UK gov’t proposes heavy fines for tax avoidance enablers

Jane Ellison
Jane Ellison

The U.K. government is planning to impose large fines for service providers and consultants who advise clients on how to avoid tax with schemes that are found to be unlawful.

A consultation document by HM Revenue and Customs seeks to impose new sanctions for lawyers, accountants, banks and other advisers who design, market or facilitate the use of tax avoidance arrangements which are defeated by HMRC in court.

Under the plans, enablers of tax avoidance would have to pay a fine of up to 100 percent of the tax the scheme’s user underpaid.

Jane Ellison, the financial secretary to the Treasury, who announced the public consultation, said, “These tough new sanctions will make would-be enablers think twice and in turn reduce the number of schemes on the market.”

She said the service providers “who peddle tax avoidance schemes deny the country of vital tax revenue and this government is determined to make sure they pay.”

The vast majority of tax avoidance schemes did not work, she added, and could land their users in court, facing large tax bills and other costs.

Service providers who advise on or facilitate tax avoidance are so far not deterred by existing penalties.

“Indeed, some judge that the business and reputational risks associated with HMRC defeating avoidance arrangements they have helped enable are outweighed by the financial rewards to them,” the consultation document noted. Government is acting now, it said, to root out tax avoidance at its source by targeting the supply chain of tax avoidance arrangements and financial sanctions would provide a tangible response.

The proposals come in addition to similar penalties for offshore tax evasion included in the 2016 Finance Bill.

Last year, members of parliament on the Public Accounts Committee issued a report accusing major accounting firms of promoting tax avoidance “on an industrial scale” by providing complex structures that “bear all the characteristics of a mass-marketed tax-avoidance scheme.”

The consultation document is expected to clarify rules regarding whether proven tax avoiders have taken reasonable care to ensure their tax returns do not contain inaccuracies, making it simpler to enforce penalties when avoidance schemes are defeated.

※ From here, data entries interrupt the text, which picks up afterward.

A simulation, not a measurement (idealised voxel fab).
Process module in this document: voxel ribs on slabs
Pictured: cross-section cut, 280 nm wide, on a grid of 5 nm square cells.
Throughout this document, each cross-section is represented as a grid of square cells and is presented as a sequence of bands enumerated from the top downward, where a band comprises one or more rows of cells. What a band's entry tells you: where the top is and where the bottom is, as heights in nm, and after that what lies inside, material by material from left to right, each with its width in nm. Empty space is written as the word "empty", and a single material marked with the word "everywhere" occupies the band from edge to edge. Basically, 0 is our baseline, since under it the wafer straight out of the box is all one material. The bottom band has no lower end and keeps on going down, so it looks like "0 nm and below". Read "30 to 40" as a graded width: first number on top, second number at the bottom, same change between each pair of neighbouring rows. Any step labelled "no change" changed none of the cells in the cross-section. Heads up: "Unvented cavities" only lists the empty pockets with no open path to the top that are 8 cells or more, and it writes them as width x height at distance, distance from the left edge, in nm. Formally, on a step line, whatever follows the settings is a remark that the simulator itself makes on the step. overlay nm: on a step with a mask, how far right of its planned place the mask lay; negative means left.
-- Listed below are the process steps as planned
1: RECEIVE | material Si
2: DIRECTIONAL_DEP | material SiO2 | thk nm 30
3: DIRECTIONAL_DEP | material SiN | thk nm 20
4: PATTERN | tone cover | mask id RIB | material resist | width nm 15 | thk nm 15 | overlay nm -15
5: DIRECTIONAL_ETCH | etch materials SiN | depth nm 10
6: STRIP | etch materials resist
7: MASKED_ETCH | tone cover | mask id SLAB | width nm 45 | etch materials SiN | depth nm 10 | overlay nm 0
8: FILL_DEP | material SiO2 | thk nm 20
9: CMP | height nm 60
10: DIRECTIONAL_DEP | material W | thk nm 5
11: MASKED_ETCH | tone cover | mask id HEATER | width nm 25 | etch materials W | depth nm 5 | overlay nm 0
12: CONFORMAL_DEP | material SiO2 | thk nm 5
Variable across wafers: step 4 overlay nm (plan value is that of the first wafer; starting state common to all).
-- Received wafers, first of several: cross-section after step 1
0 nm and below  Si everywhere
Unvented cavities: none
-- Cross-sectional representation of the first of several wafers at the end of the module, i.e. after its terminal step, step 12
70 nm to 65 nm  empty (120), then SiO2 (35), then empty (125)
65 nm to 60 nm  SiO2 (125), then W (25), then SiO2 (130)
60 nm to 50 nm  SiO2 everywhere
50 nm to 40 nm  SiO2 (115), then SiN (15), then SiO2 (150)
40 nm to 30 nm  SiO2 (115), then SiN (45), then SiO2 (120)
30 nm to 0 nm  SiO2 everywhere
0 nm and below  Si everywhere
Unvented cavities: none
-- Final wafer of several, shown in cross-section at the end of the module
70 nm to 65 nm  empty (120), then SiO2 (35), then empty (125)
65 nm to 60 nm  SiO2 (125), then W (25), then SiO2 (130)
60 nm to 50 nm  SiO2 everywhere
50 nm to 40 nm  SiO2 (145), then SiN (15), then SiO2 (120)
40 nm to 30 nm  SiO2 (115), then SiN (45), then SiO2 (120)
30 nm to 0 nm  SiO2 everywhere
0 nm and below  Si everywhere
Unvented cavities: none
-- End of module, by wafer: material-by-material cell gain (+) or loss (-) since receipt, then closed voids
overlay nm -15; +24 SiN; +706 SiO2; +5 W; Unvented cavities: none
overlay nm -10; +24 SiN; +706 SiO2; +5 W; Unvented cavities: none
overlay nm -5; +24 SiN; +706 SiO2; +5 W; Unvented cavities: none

The new measures are aimed at anyone in the supply chain who benefits from an end user implementing tax avoidance arrangements and without whom the arrangements could not be implemented.

John Cullinane, tax policy director of the Chartered Institute of Taxation, said “The government need to be careful that in their efforts to wipe out avoidance schemes they don’t prevent taxpayers from getting access to honest, impartial advice on the law. Definitions will be crucial.”

It is far from clear that a definition drafted for “enabling” a criminal offense would be appropriate for defining an activity which, even if it is undesirable, is legal, provided all appropriate disclosures are made to the tax authorities, he said.

“We are concerned about a scenario where a taxpayer goes to their tax adviser for advice on risks attached to participating in a scheme, receives appropriate advice setting out these risks and the likelihood of the scheme being defeated, but decides to join the scheme despite this. It would be extremely harsh to penalize a tax adviser in this scenario where all the tax adviser has done is advise the taxpayer on the law as it stands.”

Mr. Cullinane said court cases on tax matters are not only about avoidance, but often simply disagreements between HMRC and taxpayers about how the rules operate and the courts are asked to adjudicate.

“Losing a case of this kind in the courts should not be seen as tax avoidance by the taxpayer or as enabling avoidance by their advisers,” he said.

The public consultation closes on Oct. 12.



  1. This has to be a first. Professionals advising clients as to what is or is not considered to be legal and proper tax planning being fined if years later the courts say it was not.

    Under a similar logic one should imprison those attorneys who defend criminals if their clients are found guilty. Why not? The attorney was helping them attempt to evade justice.

    In the past it was always the law that any person was entitled to arrange their affairs to minimize the money they give to the government.
    Now it is morally objectionable to do this and even perfectly legal tax planning is immoral and should not be undertaken.

    Hopefully this consultancy paper will go nowhere.

  2. Planning’s, sanctions, fines, providers and consultants. Oh please, Cayman has some of the “Best of the Best” Lawyers. Whether they are foreign or local; and there are more than one way getting rid of a cat.